I'm trying to return a recurring set of numbers from a list. I assume I've missed something...
list = range(0,10)
K = (1,4)
def f(x):
for k in K:
yield [i for i in x if i <= 1+k or i >= 4+k]
print filter(f, list)
I hoped that it is possible to set a loop for the definition. But the output is [0, 1, 2, 5, 6, 7, 8, 9] and obviously not the intended [0,1,2,5,8,9].
So how is it possible to separate values?
First off, your code needs to be corrected to something like this:
def f(x):
for k in K:
yield [i for i in x if i <= 1 + k or i >= 4 + k]
With this correction, list(f(range(0, 10))) produces [[0, 1, 2, 5, 6, 7, 8, 9], [0, 1, 2, 3, 4, 5, 8, 9]].
The next step is to filter for elements that are an intersection both sets. This can be done in a number of ways, as shown in the question Find intersection of two lists?.
Here is my preferred method of doing it, based on this answer:
def intersect(lists):
count = len(lists)
if count == 0:
return []
elif count == 1:
return lists
elif count == 2:
es1 = set(lists[1])
return [x for x in lists[0] if x in es1]
else:
return intersect((lists[0], intersect(lists[1:])))

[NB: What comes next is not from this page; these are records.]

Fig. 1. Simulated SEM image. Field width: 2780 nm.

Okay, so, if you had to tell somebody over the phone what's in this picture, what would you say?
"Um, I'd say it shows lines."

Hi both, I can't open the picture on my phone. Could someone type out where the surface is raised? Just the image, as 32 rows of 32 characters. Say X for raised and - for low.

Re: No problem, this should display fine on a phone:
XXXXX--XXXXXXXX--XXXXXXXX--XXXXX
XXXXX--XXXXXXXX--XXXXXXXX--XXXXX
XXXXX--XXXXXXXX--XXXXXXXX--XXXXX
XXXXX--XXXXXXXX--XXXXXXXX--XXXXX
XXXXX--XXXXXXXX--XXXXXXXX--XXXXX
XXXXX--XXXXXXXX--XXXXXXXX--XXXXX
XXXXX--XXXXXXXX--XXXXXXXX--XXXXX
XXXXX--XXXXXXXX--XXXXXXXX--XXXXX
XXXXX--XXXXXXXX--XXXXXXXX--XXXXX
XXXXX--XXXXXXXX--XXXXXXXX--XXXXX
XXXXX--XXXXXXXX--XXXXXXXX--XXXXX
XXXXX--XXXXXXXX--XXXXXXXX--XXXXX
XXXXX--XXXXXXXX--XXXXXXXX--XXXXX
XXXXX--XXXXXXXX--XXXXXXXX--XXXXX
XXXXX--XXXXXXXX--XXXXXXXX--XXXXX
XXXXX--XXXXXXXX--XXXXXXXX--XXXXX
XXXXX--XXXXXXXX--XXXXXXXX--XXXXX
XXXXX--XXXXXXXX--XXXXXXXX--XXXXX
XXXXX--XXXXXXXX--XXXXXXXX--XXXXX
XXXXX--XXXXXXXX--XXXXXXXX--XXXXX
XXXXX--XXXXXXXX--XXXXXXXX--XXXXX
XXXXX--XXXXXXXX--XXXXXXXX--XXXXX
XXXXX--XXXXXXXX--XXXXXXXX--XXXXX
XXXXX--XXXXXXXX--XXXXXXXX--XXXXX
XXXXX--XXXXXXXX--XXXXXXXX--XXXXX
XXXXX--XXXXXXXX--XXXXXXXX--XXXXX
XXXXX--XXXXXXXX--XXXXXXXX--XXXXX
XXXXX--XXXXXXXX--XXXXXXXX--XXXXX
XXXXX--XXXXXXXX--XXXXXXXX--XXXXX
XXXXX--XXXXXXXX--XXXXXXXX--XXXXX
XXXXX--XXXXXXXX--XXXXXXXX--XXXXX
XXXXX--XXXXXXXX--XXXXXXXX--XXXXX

Now, using the corrected version of the function you wrote in your question with the intersect function, you get the intended result, as shown below:
result = list(f(range(0, 10)))
result
# [[0, 1, 2, 5, 6, 7, 8, 9], [0, 1, 2, 3, 4, 5, 8, 9]]
intersect(result)
# [0, 1, 2, 5, 8, 9]
Potential Pitfall:
Python will allow you to give a variable the name of a standard function. Doing this, however, will shadow the function whose name you have taken, making the function hidden and could result in unexpected behaviour. It is therefore recommended that you change the name of your list variable to something else. You can try, for example, l1 or list1.